Now More Attractive than Ever to High-Comp Executives

by Branden Pierson
Mr. Pierson is National Sales Leader, Executive Benefits, for Unum. Connect with him by e-mail: bpierson@unum.comIt’s clear that producers are already starting to feel the impact of healthcare reform as they experience continuing pressure on their compensation. Fortunately, a market opportunity currently exists that can help remedy this situation. By offering supplemental individual disability insurance (IDI), producers cannot only help enhance their revenue stream, but they can also provide key executives with a complete income protection solution that they may be missing.
Getting educated
Many industry professionals are under the misperception that group long term disability (LTD) provides all employees with adequate disability coverage for their needs. While this may be true for most employees, it isn’t often the case, however, for highly paid employees. Simply by virtue of how much they earn, these high wage employees often lack the total income protection they require. How does this happen?
Group LTD plans are usually designed to replace 60 percent of base salary and most have monthly benefits caps. However, highly compensated employees whose total income often includes bonuses and commissions – which may not be covered under their group LTD plan – often wind up being significantly underinsured. Not only is their variable income unprotected, but benefits caps are usually based on more modest income levels, short changing high earners. In addition, employer-funded benefits are taxable, further eroding the coverage gap and leaving executives at risk financially. Instead of 60 percent income replacement, many highly paid employees have an income replacement ratio that is much lower.
Here’s an example of two highly compensated executives:
Income | $200,000 salary + $50,000 bonus | $300,000 salary + $50,000 bonus |
Total annual income | $250,000 | $350,000 |
Covered compensation (salary only) | $200,000/or $16,666/mo | $300,000/ or $25,000/mo
|
Group LTD benefits60% of covered compensation to a maximum of $10,000/mo | $10,000/mo | $10,000/mo |
Income replacement ratio of total compensation package | 48% | 34% |
Income Replacement ratio after taxes (assumed at 28%) | 35% | 25% |
An ideal solution
Supplemental individual disability products are a very attractive option that can address this benefits shortfall while enabling producers to diversify and grow their business. It’s a win-win situation because not only do producers benefit financially, but they are selling a valuable product to an underpenetrated market with a significant need.
In many cases, executives haven’t made a decision about this coverage because it hasn’t been presented to them nor has the need been fully explained. Clearly, successful marketing to this group of select employees requires producers to first educate their employer clients prior to the product being offered.
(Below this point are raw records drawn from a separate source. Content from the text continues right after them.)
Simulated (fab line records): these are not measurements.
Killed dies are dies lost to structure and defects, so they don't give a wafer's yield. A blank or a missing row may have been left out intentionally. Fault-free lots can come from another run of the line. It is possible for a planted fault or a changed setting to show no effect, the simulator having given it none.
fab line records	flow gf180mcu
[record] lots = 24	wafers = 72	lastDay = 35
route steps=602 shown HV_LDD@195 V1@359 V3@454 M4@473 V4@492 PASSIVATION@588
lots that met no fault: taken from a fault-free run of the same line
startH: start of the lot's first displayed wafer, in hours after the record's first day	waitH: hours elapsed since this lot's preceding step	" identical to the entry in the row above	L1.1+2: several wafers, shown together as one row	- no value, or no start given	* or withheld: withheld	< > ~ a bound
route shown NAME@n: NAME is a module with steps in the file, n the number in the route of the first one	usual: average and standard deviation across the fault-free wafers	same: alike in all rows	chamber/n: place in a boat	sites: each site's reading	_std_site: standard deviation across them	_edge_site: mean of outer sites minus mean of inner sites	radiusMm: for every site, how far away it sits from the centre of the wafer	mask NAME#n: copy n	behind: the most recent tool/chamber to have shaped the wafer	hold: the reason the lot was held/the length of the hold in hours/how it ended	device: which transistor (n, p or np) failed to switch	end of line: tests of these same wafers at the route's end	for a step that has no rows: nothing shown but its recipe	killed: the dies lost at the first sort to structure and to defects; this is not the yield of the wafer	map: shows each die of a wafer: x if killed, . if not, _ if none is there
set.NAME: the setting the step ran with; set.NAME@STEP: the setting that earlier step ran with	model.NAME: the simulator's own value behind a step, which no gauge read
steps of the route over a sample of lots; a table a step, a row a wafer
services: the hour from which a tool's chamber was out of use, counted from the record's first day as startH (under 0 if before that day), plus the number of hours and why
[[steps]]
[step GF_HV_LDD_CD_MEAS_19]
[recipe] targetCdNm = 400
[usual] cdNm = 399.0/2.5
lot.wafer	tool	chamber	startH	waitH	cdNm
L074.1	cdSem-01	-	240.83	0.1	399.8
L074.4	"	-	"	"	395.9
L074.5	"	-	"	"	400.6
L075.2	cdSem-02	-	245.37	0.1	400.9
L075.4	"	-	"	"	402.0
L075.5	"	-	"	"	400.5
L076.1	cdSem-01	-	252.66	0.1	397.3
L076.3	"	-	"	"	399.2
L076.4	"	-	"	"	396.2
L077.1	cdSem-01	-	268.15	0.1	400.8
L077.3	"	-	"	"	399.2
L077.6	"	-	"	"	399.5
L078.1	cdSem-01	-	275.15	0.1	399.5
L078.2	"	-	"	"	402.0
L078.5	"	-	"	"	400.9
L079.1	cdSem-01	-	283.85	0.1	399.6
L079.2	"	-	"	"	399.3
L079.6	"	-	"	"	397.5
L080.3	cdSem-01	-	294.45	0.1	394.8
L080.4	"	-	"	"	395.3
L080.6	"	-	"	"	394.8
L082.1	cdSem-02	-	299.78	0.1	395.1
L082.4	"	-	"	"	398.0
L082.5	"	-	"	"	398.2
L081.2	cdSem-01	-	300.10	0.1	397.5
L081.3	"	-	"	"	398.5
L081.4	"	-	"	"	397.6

In fact, supplemental IDI can appeal to employers as well by enhancing the benefits package they offer, helping them attract and retain valuable employees in a changing marketplace. And because the product can be offered through multiple funding options, adding a supplemental IDI program doesn’t have to increase an employer’s benefits cost. Offering Supplemental IDI on a voluntary basis through payroll deduction, for example, virtually eliminates any additional premium cost for the employer.
Broadening the appeal
Producers should be pleased to learn that the IDI product of the past has gone through an evolution. No longer a “one size fits all” plan, today’s supplemental IDI is designed to be a flexible, modular package that can be customized to integrate smoothly with an employer’s group LTD program. In addition to custom designs that complement most group LTD plans, supplemental IDI has other benefits, as well:
- The coverage is employer-sponsored but individually owned and portable.
- The option of up to 100 percent income replacement coverage for catastrophic disabilities.
- Premiums are fixed and coverage is non-cancellable to age 65.
- Rates for an employer-sponsored plan can be 20 to 50 percent less than coverage on the street for a single policy, depending on case size and gender.
Importantly, the underwriting process for supplemental IDI has also been streamlined, with most plans now being written as guarantee issue.
Supplemental individual disability insurance is not just an offering intended primarily for lawyers and doctors anymore. Current IDI coverage is appropriate for all highly paid executives throughout corporate America, no matter what their industry. This “mainstreaming” of the product means that a producer’s target audience can now be any eligible employee earning +/- $100,000 or more, or any high income earner with income exposure.
Enrolling the product
Thanks to enrollment and communication advances, selling this product to busy executives who have little time to devote to benefits decisions has also become a lot easier. With today’s technology, a variety of methods are available that can be accessed by executives whenever or wherever it’s convenient for them. The key to using any of these tools is customization and adapting the implementation for each company’s particular corporate culture:
- Dedicated self-service website. Popular with executives pressed for time, this method is easily accessible 24/7 and can be used both to gather information and to enroll when the executive is ready.
- Web meetings. Hosted web meetings enable executives to ask questions of a live person, and to gain additional information before making a purchasing decision.
- Recorded presentations. With PowerPoint /Flash, company-specific presentations can be pre-recorded and hosted on an employer’s website.
- Telephonic enrollment. A dedicated phone line gives executives access to a person who can provide company-specific information as well as answer questions and handle enrollment. And with voice signature authorization (VSA), an executive’s voice serves as the required signature, eliminating paperwork or a website visit.
What’s in it for producers
With healthcare reform presenting new market challenges, being able to offer supplemental IDI is a plus for producers. Today’s IDI product offers compensation with more options to better meet the needs of the producer community, including high/low or level commission plans. In addition, the first year and recurring revenues are lucrative; because compensation is vested with the writing producer, it also provides protection from loss of revenue from a takeover.
Supplemental IDI may have gotten lost up until now because of lack of shelf space and understanding of the need, but clearly there couldn’t be a better time to offer this valuable product, which can help both you and your clients. The message is getting out, and if you don’t bring it up, someone else will.